Try as it might to be spirited, Musicalfare's world premier production of "Victory: The Father Baker Story", is not a thoughtful study of the psychological and spiritual forces that drove the man to devote his life to helping the less fortunate, especially children. It is more a googled bio, with dry and earnest facts regarding the Buffalo area saint-in waiting, set to dreary music that seems lifted from variations on "Jesus Christ Superstar's, 'Gethsemane", that monumental show-downer in which a tormented Jesus nearly brings the sky down in anguish over his humanity. Father Baker has those moments of agony too, but he is after all, only human, and with a more limited budget, and always ready to siphon a catchier melody out of the flat score, smile broadly into the audience, dust himself off, and shuffle right back to Buffalo. Louis Colaiacovo, as Father Baker, fresh off the heels of his "Batboy" role at Studio Arena, ( now THERE was a ridiculous musical), is faultless in having little to offer as a humble priest saving the day from the dullard powers that be.
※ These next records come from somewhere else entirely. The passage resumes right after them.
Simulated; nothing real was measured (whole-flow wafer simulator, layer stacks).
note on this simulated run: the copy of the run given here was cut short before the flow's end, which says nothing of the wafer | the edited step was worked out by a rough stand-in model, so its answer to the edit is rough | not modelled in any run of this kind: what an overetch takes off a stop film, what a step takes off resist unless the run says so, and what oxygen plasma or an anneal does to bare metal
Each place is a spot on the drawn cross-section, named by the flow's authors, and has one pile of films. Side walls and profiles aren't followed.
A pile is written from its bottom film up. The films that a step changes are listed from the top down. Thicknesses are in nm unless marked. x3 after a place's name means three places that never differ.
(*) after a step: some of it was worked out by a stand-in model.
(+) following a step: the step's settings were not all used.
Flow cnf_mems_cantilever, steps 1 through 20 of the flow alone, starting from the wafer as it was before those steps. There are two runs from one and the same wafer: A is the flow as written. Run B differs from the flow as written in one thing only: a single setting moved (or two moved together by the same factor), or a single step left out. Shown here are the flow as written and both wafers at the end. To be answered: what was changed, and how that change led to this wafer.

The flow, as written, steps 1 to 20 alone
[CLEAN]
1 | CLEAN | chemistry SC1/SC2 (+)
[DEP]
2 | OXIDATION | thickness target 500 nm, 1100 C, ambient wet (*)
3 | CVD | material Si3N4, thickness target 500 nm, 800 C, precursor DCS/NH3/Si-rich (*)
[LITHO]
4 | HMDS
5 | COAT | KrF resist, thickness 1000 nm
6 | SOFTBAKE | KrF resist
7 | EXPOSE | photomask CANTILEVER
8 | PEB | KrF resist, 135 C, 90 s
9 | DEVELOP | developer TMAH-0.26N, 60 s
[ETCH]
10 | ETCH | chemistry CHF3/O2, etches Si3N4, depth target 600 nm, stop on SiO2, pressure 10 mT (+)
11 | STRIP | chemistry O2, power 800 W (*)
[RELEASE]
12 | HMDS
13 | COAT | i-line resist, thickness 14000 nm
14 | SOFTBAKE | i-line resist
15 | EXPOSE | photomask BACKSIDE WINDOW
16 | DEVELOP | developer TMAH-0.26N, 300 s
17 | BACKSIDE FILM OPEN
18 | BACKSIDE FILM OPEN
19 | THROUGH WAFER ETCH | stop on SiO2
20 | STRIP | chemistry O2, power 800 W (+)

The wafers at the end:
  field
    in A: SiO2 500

There are Latin Catholic masses that are more adventurous than Victory's blessed and obedient book. It includes all the attributes of complete sanctity, but somehow omits all the human heart that goes with it. Father Baker's character here is bland, and the play would have served the audience well by simply hanging a halo over his head, rather than labor through the sweet and simple piety of his godly ways. The play offers, not characters but themes; devotion, belief, doubt, etc., in a mish-mash of a time frame that is about as enlightening as a Jehovah's Witness' pamphlet.

Yet there is Ellen Horst, as a nun, whose position in the church is unspecified as she seems to be a spokesperson for Father Baker, and gives tours of his sacred grounds as if she's trying to sell the place. She remains lovely throughout the torrid production. Even her few flubbed lines gave the play the imprecise and impromptu spirit the production needs. Her singing is soul stirring, with just a hint of contemporary edginess, like a devout nun experiencing a very human emotion. She plays multiple roles, as does Marc Sacco, mostly playing a generic all-purpose priest, and Norman Sham, as a Vatican investigator who is so secular in his determination of Father Baker's saintlihood, you'd think he'd coil and spin his head around his neck at the sight of a wooden cross.

In a more perfect world, this musical would entertain as well as celebrate the life of Father Baker, the spirit of his charity, and the mystique of his name. It would have orphans flocking the stage, maybe singing a Lackawanna choirboy version of Oliver Twist devouring a bologna sandwich on Good Friday. The lonely sounding taped music accompanying the singing actors would be played by a small ensemble of real live musicians. The 34 smacks it cost me to see "Victory", would be cut by half.

Monday, March 3, 2008

THEATRE REVIEW, When Ya Comin' Back Red Ryder?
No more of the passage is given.